Current CO2 concentration in the atmosphere

Fracking Greenland

That’s not fracking as in hydraulic fracturing to extract natural gas, but simply fracturing, as in really big pieces of Greenland breaking off and floating away.

I’m guessing everyone who reads this site has heard the news and knows that NASA snapped a couple of before and after photos of a 2.7 square mile chunk of ice breaking off Greenland from the Jakobshavn Isbrae glacier. Of course we should refrain from reading too much into this, as ice calves from glaciers and ice sheets all the time in the Arctic and Antarctic regions, even if this was a particularly big example of the phenomenon.

What I found interesting about the event was the ice dynamics, as described by Larry O’Hanlon in Discovery News (emphasis added):

Jakonbshavn is already well known for being a major exit route for 10 percent of the ice that leaves Greenland for the sea. The river of ice fills a vast valley which, if emptied, would rival the Grand Canyon in scale.

It appears that the record retreat of Jakonbshavn may have been helped by an exceptionally warm winter, which prevented sea ice from forming in front of the glacier, said Ian Joughin of the Polar Science Center Applied Physics Lab at the University of Washington.

There’s usually about four miles of sea ice floating in front of the glacier, keeping the water nice and chilly near the calving front of the glacier — and less prone to calving off icebergs.

Normally the glacier retreats in the summer, then regains ground in winter as it surges towards the sea with the help of sea ice. The lack of sea ice appears to have changed that, say researchers.

“This year it started (calving) where it left off last summer,” said Ian Howat of the Byrd Polar Research Center at Ohio State University.

I don’t think you have to read too far between the lines to see a fundamental change how Greenland’s ice responds to Spring and Summer weather, a change that looks a lot like yet another tipping point. The sea area around the glaciers has less ice and more open water, which provide less (or even no) back pressure to slow down the flow and calving of glaciers. As others have pointed out about similar situations (possibly in Antarctica?), it’s like pulling the cork out of a bottle.

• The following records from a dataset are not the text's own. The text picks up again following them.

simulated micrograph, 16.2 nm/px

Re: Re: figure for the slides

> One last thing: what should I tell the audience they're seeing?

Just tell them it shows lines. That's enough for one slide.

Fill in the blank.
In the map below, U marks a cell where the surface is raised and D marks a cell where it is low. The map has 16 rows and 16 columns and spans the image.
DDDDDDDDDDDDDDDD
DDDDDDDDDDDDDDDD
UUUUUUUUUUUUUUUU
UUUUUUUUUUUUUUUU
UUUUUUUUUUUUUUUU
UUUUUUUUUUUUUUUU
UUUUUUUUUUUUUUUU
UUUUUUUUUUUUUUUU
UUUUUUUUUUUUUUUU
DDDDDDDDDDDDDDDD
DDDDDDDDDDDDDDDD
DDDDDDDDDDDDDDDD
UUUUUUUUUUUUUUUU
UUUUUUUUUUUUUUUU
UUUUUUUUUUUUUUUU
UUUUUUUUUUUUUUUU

This is also another good example of why I think a lot of what climate scientists do in general is much tougher than it looks. Not only are we recording events that humans have never seen before, but in a large and complex system, and one that we don’t understand as well as we wish, these events can trigger other changes in the Earth System. This isn’t just a theoretical issue, but one that probably explains part of what we see in two of the scariest graphs about Greenland one could imagine:









(These are both from the excellent piece by John Cook on Skeptical Science, Watts Up With That concludes Greenland is not melting without looking at any actual ice mass data, which you simply must go read.)

The caption for the second graph above says, “The black line is a straight-line (constant acceleration) fit through the mass balance data for the period 1996-2008 with a slope of 21 gigatonnes/yr2“. So not only is Greenland losing 286 billion tons of ice per year, but the rate of loss is itself increasing by 21 billion tons/year. I’ll leave it as an exercise for the reader to figure out which of those numbers is more unsettling. I vote for the 21, but that could be my economics background talking, as we’re trained to focus on change, as in marginal cost and marginal revenue.


And while I’m on the topic of icy vistas, let me add that the book I’m currently reading, Henry Pollack’s A World Without Ice, is excellent, at least through the 92 pages I’ve read so far. I will likely post a full review when I’m done.


In case you’re wondering what’s going on way up north, here’s the current view from one web cam very close to the North Pole:





See the home page for the North Pole Environmental Observatory here.


1 comment to Fracking Greenland

  • 1. 286 billion tons sounds a lot, but Greenland does have a lot of ice – about 2,930,000 km^3 of it to be precise. I too think the rate of change is the critical factor – especially whether it will come to exhibit an exponential tendency (now that would be bad).

    2. Looking forwards to that review!